Re: copyright under stress

From: Timothy Arnold-Moore <tja[_at_]io.mds.rmit.edu.au>
Date: Thu, 15 Jun 2000 15:36:58 +1000

On Tue, 06 Jun 2000, John Lederer <johnl[_at_]ibm.net> wrote:
>
> (1) Moral right. This was expressed as "If I create something it
> is mine, not yours, and not the public's"
>
> (2) Legal right. Copyright laws grant monopolies for public policy
> reasons (to expand knowledge).

I suggested that this dichotomy was a little US-centric and he replied:

On Mon, 12 Jun 2000, John Lederer <johnl[_at_]ibm.net> wrote:
>
> My legal history is weak, but isn't the history of copyright in
> the UK largely that of a statutory right (#2) until recent times?

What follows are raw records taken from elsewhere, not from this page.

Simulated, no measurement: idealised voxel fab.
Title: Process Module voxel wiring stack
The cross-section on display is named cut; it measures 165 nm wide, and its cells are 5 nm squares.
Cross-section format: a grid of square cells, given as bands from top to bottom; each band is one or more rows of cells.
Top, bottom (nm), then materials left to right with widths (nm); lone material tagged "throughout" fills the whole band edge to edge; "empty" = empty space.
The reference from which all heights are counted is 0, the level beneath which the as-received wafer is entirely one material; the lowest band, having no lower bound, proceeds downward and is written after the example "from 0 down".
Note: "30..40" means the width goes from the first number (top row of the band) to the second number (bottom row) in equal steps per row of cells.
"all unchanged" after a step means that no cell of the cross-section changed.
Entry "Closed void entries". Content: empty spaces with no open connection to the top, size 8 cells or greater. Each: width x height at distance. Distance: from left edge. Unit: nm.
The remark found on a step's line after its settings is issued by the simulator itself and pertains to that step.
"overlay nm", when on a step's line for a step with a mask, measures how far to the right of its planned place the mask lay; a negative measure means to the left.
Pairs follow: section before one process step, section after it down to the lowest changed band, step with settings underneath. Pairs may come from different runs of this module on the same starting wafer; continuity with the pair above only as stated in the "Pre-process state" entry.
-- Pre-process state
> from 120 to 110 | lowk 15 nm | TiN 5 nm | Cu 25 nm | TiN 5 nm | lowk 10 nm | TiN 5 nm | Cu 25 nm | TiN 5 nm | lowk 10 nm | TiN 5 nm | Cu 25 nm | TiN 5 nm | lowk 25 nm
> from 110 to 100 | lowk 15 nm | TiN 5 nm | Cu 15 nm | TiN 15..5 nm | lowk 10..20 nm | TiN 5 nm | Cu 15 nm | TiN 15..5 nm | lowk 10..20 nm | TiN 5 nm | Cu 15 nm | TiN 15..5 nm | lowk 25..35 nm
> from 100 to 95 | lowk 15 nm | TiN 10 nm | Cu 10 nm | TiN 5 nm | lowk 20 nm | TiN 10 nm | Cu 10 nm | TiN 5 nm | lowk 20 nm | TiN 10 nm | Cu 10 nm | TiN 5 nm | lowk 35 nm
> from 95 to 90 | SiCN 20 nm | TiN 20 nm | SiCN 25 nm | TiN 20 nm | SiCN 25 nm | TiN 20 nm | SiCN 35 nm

It originally had both statutory and common law components but became exclusively statutory after the Statute of Anne 1709 (_Donaldson v. Beckett_ (1774) 4 Burr. 2408; 98 E.R. 257) -- at least for published works, for unpublished works, common law copyright was abolished around 1900 (1911 UK, 1914 Australia). So your most recent statement is correct, except "statutory right" is not the same as "Legal right. Copyright laws grant monopolies for public policy reasons". My point was that the basis for the statutory right outside of the US is more like "If I create something it is mine, not yours, and not the public's". There is rarely any rhetoric of granting monopolies for the public good.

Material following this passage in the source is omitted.